In a word, the traditional ML algorithms such as NB, RF, and XGB have good performance in most directional evaluation indicators such as AR, PR, and F1. The DNN algorithms such as MLP have good performance in PR and ARR. In traditional ML algorithms, the ARR of CART, RF, SVM, and XGB are not significantly different from that of MLP, DBN, and SAE; the ARR of CART is significantly greater than that of LSTM, GRU, and RNN, but otherwise the ARR of all traditional ML algorithms are not significantly worse than that of LSTM, GRU, and RNN. The ASR of all traditional ML algorithms except CART are not significantly worse than that of the six DNN models; even the ASR of NB, RF, and XGB are significantly greater than that of some DNN algorithms. The MDD of RF and XGB are significantly less that of MLP, DBN, and SAE; the MDD of all traditional ML algorithms are not significantly different from that of LSTM, GRU, and RNN. The ARR and ASR of all ML algorithms are significantly greater than that of BAH and the benchmark index; the MDD of any ML algorithm is significantly greater than that of the benchmark index, but significantly less than that of BAH strategy.
5.3. Comparative Analysis of Performance of Different Trading Strategies in CSICS
The analysis methods of this part are similar to Section 5.2. From Table 14, we can see that the AR, PR, and F1 of MLP are the greatest in all trading algorithms. The RR, AUC, WR, and ASR of LR are the greatest in all trading algorithms, respectively. The ARR of NB is the highest in all trading strategies. The MDD of CSI 300 index (benchmark index) is the smallest in all trading strategies. The WR, ARR, and ASR of all ML algorithms are greater than those of the benchmark index and BAH strategy.

(1) Through the hypothesis test analysis of H1a and H1b, we can obtain p value<2.2e16. Therefore, there are significant differences between the AR of all trading algorithms. Therefore, we need to do further multiple comparative analysis and the results are shown in Table 15. The number in the table is a p value of any two algorithms of Nemenyi test. From Tables 14 and 15, we can see that the AR of MLP, DBN, and SAE have no significant difference, but they are significantly greater than that of all other trading algorithms except for SVM. The AR of GRU is significantly smaller than that of all traditional ML algorithms. There is no significant difference between the AR of any two traditional ML algorithms except for CART and SVM.

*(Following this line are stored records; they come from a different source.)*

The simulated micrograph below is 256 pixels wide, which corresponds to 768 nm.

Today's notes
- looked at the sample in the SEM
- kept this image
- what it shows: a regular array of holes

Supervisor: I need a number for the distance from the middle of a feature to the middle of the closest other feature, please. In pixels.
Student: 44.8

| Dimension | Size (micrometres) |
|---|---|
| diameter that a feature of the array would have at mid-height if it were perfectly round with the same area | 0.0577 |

(2) Through the hypothesis test analysis of H2a and H2b, we can obtain p value<2.2e16. Therefore, there are significant differences between the PR of all trading algorithms. Therefore, we need to do further multiple comparative analysis and the results are shown in Table 16. The number in the table is a p value of any two algorithms of Nemenyi test. From Tables 14 and 16, we can see that the PR of MLP, DBN, and SAE are significantly greater than that of all other trading algorithms, and the PR of MLP, DBN, and SAE have no significant difference. The PR of SVM is significantly greater than that of all other traditional ML algorithms which have no significant difference between any two algorithms except for SVM. The PR of RNN is significantly greater than that of all traditional ML algorithms except for SVM. The PR of GRU and LSTM are not significantly different from that of all traditional ML algorithms except for SVM and LR.

(3) Through the hypothesis test analysis of H3a and H3b, we can obtain p value<2.2e16. Therefore, there are significant differences between the RR of all trading algorithms. Therefore, we need to do further multiple comparative analysis and the results are shown in Table 17. The number in the table is a p value of any two algorithms of Nemenyi test. From Tables 14 and 17, we can see that the RR of all DNN models are not significantly different. There is no significant difference among the RR of all traditional ML algorithms. The RR of RNN, GRU, and LSTM are significantly smaller than that of any traditional ML algorithm except for CART.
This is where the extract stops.